Editor's note: We considered many approaches to the passing of famed economist Galbraith. He did of course, prove that bad ideas indeed lead to ill consequences. We decided that his old skiing partner of many decades and intellectual foe, William F. Buckley, most gracefully gave the appropriate eulogy.
John Kenneth Galbraith, R.I.P.
By William F. Buckley
May 2, 2006
The public Galbraith I knew and contended with for many years is captured in the opening paragraphs of my review of his last book, "The Culture of Contentment." I wrote then:
By William F. Buckley
May 2, 2006
The public Galbraith I knew and contended with for many years is captured in the opening paragraphs of my review of his last book, "The Culture of Contentment." I wrote then:
"It is fortunate for Professor Galbraith that he was born with singular gifts as a writer. It is a pity he hasn't used these skills in other ways than to try year after year to bail out his sinking ships. Granted, one can take satisfaction from his anti-historical exertions, and wholesome pleasure from his yeomanry as a sump-pumper. Indeed, his rhythm and grace recall the skills we remember having been developed by Ben-Hur, the model galley slave, whose only request of the quartermaster was that he be allowed every month to move to the other side of the boat, to ensure a parallel development in the musculature of his arms and legs.
"I for one hope that the next time a nation experimenting with socialism or communism fails, which will happen the next time a nation experiments with socialism or communism, Ken Galbraith will feel the need to explain what happened. It's great fun to read. It helps, of course, to suppress wistful thought about those who endured, or died trying, the passage toward collective living to which Professor Galbraith has beckoned us for over 40 years."
So it is said, for the record; and yet we grieve, those of us who knew him. We looked to his writings for the work of a penetrating mind who turned his talent to the service of his ideals. This involved waging war against men and women who had, under capitalism, made strides in the practice of industry and in promoting the common good. Galbraith denied them the tribute to which they were entitled.
When they went further and offered their intellectual insights, Galbraith was unforgiving. His appraisal of intellectual dissenters from his ideas of the common good derived from the psaltery of his moral catechism, cataloguing the persistence of poverty, the awful taste of the successful classes, and the wastefulness of the corporate and military establishments.

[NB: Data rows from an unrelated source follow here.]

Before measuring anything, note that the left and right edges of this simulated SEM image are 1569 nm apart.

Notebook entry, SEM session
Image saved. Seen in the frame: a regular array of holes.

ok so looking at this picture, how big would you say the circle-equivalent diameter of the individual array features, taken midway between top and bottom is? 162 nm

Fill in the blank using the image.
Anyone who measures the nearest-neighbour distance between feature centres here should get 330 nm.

Where Mr. Galbraith is not easily excusable is in his search for disingenuousness in such as Charles Murray, a meticulous scholar of liberal background, whose "Losing Ground" is among the social landmarks of the postwar era. "In the mid 1980s," Galbraith writes, "the requisite doctrine needed by the culture of contentment to justify their policies became available. Dr. Charles A. Murray provided the nearly perfect prescription. ... Its essence was that the poor are impoverished and are kept in poverty by the public measures, particularly the welfare payments, that are meant to rescue them from their plight." Whatever qualifications Murray made, "the basic purpose of his argument would be served. The poor would be off the conscience of the comfortable, and, a point of greater importance, off the federal budget and tax system."
"I for one hope that the next time a nation experimenting with socialism or communism fails, which will happen the next time a nation experiments with socialism or communism, Ken Galbraith will feel the need to explain what happened. It's great fun to read. It helps, of course, to suppress wistful thought about those who endured, or died trying, the passage toward collective living to which Professor Galbraith has beckoned us for over 40 years."
So it is said, for the record; and yet we grieve, those of us who knew him. We looked to his writings for the work of a penetrating mind who turned his talent to the service of his ideals. This involved waging war against men and women who had, under capitalism, made strides in the practice of industry and in promoting the common good. Galbraith denied them the tribute to which they were entitled.
When they went further and offered their intellectual insights, Galbraith was unforgiving. His appraisal of intellectual dissenters from his ideas of the common good derived from the psaltery of his moral catechism, cataloguing the persistence of poverty, the awful taste of the successful classes, and the wastefulness of the corporate and military establishments.
Where Mr. Galbraith is not easily excusable is in his search for disingenuousness in such as Charles Murray, a meticulous scholar of liberal background, whose "Losing Ground" is among the social landmarks of the postwar era. "In the mid 1980s," Galbraith writes, "the requisite doctrine needed by the culture of contentment to justify their policies became available. Dr. Charles A. Murray provided the nearly perfect prescription. ... Its essence was that the poor are impoverished and are kept in poverty by the public measures, particularly the welfare payments, that are meant to rescue them from their plight." Whatever qualifications Murray made, "the basic purpose of his argument would be served. The poor would be off the conscience of the comfortable, and, a point of greater importance, off the federal budget and tax system."
One needs to brush this aside and dwell on the private life of John Kenneth Galbraith. I know something of that life, and of the lengths to which he went in utter privacy to help those in need. He was a truly generous friend. The mighty engine of his intelligence could be marshaled to serve the needs of individual students, students manque, people who had a problem.
Two or three weeks ago he sent me a copy of a poll taken among academic economists. He was voted the third most influential economist of the 20th century, after Keynes and Schumpeter. I think that ranking tells us more about the economics profession than we have any grounds to celebrate, but that isn't the point I made in acknowledging his letter. I had just received a book about the new prime minister of Canada, Stephen Harper, in which National Review and its founder are cited as the primary influences in his own development as a conservative leader. But I did not mention this to Galbraith either. He was ailing, and this old adversary kept from him loose combative data that would have vexed him.
I was one of the speakers at his huge 85th birthday party. My talk was interrupted halfway through by the master of ceremonies. "Is there a doctor in the house?" The next day I sent Galbraith the text of my talk. He wrote back: "Dear Bill: That was a very pleasant talk you gave about me. If I had known it would be so, I would not have instructed my friend to pretend, in the middle of your speech, to need the attention of a doctor."
Forget the whole thing, the getting and spending, and the Nobel Prize nominations, and the economists' tributes. What cannot be forgotten by those exposed to them are the amiable, generous, witty interventions of this man, with his singular wife and three remarkable sons, and that is why there are among his friends those who weep that he is now gone.